This year veterans have propelled teams to the Final Four, not the one-and-done freshmen.

SAN ANTONIO — Trae Young of Oklahoma captivated the college basketball world, dashing and dishing and filling up the hoop. Deandre Ayton of Arizona was called a cyborg and a unicorn, whatever people could think of to describe his unique combination of power and athleticism. Marvin Bagley III seemed to be playing a different game than everyone else, dunking, slashing, shooting and dominating at Duke.

All three are headed to the NBA, Ayton and Bagley potentially as the draft’s top two picks.

None made it to college basketball’s final weekend. Those three – and the rest of the coveted one-and-dones – were done before the bracket branched into San Antonio.

Winning championships, except in rare cases, takes more than one talented player. It requires a collective effort, experience, leadership – elements Villanova and Michigan stockpiled while building toward the NCAA title game Monday night.

“There’s a process of going through the season that you have to experience one, two, three times before you can really have this type of success under this pressure in March,” Michigan Coach John Beilein said.


The Final Four this year came down to just that.

All four teams had talented freshmen, though none of the one-and-done variety. Cameron Krutwig of Loyola was the Final Four’s leading true freshman scorer at 10.3 points per game.

The last two teams have counted on freshmen to help them reach the title game.

Villanova big man Omari Spellman is a freshman but had a redshirt year to learn Coach Jay Wright’s system and transform his body. Collin Gillespie has appeared in 31 games but averages only 4.3 minutes.

Michigan has two key players who are freshmen in Jordan Poole and Isaiah Livers. Poole hit the buzzer-beater against Houston to send the Wolverines into the Sweet 16 and was the vocal leader in the locker room when they trailed Loyola at halftime in the national semifinals. Livers has started 21 games this season, rotating with Duncan Robinson at forward.

One-and-done they are not.


These title contenders are here because they have veteran leaders, savvy players who know the game’s nuances and can handle the brightest spotlights without peeking around the corner to a professional career.

“We recruit guys that just want to be in college,” Wright said. “We want them to enjoy the college experience and then we hope that after one year of enjoying the college experience they have a really difficult decision to make that the NBA wants you but you really enjoy college. Rather than come to college saying I want to get out as soon as I can.”

Villanova is led by the national player of the year, Jalen Brunson, a heady, always-in-control junior who fills up the box score. The rest of the leadership trust includes juniors Mikal Bridges, Eric Booth and Eric Paschall, and scrappy sophomore Donte DiVincenzo.
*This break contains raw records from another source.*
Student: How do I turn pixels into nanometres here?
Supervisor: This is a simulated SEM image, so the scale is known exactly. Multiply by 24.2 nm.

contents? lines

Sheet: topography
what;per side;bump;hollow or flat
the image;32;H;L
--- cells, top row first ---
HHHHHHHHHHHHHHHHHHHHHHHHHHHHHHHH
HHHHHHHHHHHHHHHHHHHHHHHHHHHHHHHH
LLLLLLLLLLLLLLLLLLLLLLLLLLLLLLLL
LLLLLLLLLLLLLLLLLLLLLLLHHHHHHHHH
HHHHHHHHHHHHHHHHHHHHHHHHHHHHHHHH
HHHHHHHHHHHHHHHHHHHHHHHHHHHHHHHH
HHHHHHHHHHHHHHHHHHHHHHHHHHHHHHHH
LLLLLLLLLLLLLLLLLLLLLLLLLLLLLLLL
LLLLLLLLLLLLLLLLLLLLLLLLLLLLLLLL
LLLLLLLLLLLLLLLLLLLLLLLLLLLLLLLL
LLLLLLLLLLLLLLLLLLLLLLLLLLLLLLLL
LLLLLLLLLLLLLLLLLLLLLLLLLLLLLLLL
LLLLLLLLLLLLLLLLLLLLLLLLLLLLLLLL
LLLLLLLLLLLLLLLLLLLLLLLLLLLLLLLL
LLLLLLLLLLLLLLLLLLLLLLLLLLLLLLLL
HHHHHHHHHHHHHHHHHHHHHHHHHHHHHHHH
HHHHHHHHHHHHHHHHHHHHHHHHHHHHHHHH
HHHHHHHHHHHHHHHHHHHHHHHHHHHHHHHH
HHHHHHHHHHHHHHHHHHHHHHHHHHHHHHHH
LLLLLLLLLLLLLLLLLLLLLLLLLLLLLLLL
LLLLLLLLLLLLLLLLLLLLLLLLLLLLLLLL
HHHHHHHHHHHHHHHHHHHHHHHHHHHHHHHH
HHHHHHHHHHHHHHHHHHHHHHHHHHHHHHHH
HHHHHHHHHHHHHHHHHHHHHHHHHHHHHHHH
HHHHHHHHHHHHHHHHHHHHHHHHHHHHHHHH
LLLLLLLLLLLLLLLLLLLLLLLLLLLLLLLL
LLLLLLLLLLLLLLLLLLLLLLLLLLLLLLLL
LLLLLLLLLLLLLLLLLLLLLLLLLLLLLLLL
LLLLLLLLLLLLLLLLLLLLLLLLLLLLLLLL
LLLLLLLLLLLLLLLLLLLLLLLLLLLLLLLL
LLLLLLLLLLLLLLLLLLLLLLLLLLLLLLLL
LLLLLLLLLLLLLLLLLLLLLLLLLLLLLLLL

Michigan’s main man is junior Moe Wagner, a multi-dimensional German big man and matchup nightmare. Juniors Charles Matthews and Muhammad-Ali Abdur-Rahkman are the other main scoring options, sophomore Zavier Simpson runs the point, and graduate seniors Duncan Robinson and Jaaron Simmons provide depth at guard.

Wagner, Brunson and Bridges likely will have NBA careers. Some of the others, well, just maybe.

“We always say, and I think it was Rudy Tomjanovich who said this, ‘We’re not amassing talent when you’re building a team; you’re building a team,’ ” Beilein said.


There have been seasons when freshmen were the catalysts to championship runs: Pervis Ellison and Louisville in 1986, Carmelo Anthony of Syracuse in 2003, Anthony Davis and his fellow future NBA friends at Kentucky in 2012.

The most recent freshman-fueled title came in 2015, when Jahlil Okafor, Justise Winslow and Tyus Jones led Duke to its fifth national title.

Even when a freshman carries, others have to help with the load. Someone has to provide the veteran leadership, fill the gritty roles crucial to winning titles.

“It’s always valuable in these games,” Wright said. “And I think the teams – the Duke teams, the Kentucky teams that have won with one-and-done players – they’ve had great experienced players on those teams, too. They might not have gotten the hype, but they were the players that kind of led those young guys through that experience.”

Villanova and Michigan both have that – without the one-and-done guys.